Ultras and Protest Politics
I've wondered why the soccer fans called "Ultras" have been such an important force in Arab revolutionary politics, especially in Egypt. Toby Matthiesen points toward this article on the topic by James Dorsey in the scholarly journal Mobilization:
For years, ultras in the Middle East have staged frequent stadium battles with the police and rival fans, a zero-sum game for control of a venue they saw as their own. States in the region viewed these autonomous, militant groups as a challenge to the regime’s monopoly on the means of coercion, and a potentially serious threat to their authority. In the name of public safety they turned football pitches into virtual fortresses, ringed by black steel and armed security personnel. The ultras, for their part, radicalized in response to the militarization of the stadium, though they did not always frame their militancy as political. “We steer clear of politics. Competition in Egypt is on the soccer pitch. We break the rules and regulations when we think they are wrong. You don’t change things in Egypt talking about politics. We're not political, the government knows that and that is why it has to deal with us,” said one Egyptian ultra in 2010, after his group overran a police barricade erected to prevent it from bringing flares, fireworks and banners into a stadium (Dorsey 2011). In recent years, violent clashes erupted almost weekly...

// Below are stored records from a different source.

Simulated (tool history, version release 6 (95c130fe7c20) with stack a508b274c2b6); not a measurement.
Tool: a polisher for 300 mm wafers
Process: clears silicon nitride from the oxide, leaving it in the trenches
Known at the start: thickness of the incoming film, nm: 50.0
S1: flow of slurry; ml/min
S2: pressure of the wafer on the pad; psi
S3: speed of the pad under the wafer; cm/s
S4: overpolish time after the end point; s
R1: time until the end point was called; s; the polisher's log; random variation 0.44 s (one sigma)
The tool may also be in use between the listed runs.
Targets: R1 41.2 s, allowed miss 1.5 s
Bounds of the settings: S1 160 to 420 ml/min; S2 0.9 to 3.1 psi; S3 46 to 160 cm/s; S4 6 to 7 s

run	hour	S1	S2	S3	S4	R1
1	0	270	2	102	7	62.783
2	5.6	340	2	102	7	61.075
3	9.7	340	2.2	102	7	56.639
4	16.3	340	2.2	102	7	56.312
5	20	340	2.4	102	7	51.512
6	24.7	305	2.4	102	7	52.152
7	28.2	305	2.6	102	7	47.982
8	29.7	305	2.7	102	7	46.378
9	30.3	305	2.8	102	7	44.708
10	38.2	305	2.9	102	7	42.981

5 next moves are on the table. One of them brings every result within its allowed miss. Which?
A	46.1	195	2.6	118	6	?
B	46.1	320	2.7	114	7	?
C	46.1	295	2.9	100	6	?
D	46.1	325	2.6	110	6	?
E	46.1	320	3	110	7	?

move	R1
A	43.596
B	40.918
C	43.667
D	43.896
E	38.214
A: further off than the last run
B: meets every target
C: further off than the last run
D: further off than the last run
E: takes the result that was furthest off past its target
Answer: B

In these countries and elsewhere, ultras and other soccer fans came to view soccer officials as tools of the regime, and even disparaged some of the athletes as mercenaries, playing only for money. The ultras considered themselves the only defenders of the true values of their squad...
For more than a decade, Tunisian ultras had forged links with Takriz, a secretive self- described “cyber think tank and street resistance network,” founded in 1998, whose name is a street-slang profanity that expresses a feeling of frustrated anger. In 1999, several Takriz activists attended a Tunisian soccer cup match that erupted in violence with scores injured, several fatally. The ultras’ militant spirit impressed the activists, who reached out to fan groups and developed a web forum for ultras from different teams. At the end of 2009, Takriz and the ultras decided the time was right to mobilize. “So we turned up the heat in the stadiums and started boiling the Internet. We decided to fuck everybody,” said Foetus, one of Takriz’s founders, who identifies himself only by his alias (Pollock 2011). They used Facebook to put opposition forces on the spot for being too timid and intimidated. “We had to electroshock’ them to get people to do that last step. Then we built momentum, momentum, momentum,” said Waterman, the alias for another Takriz founder. (Pollock 2011). In the street battles that ensued with security forces in early 2011 in the run-up to Ben Ali’s departure into exile on January 14, in which some 300 people were killed, ultras and members of Takriz formed the protestors’ fighting core (Pollock 2011).
(In Egypt) the ultras’ street-battle experience helped other protesters break down barriers of fear that had kept them from confronting the regime in the past. "We were in the front line. When the police attacked we encouraged people. We told them not to run or be afraid. We started firing flares. People took courage and joined us, they know that we understand injustice and liked the fact that we fight the devil,” said Hassan.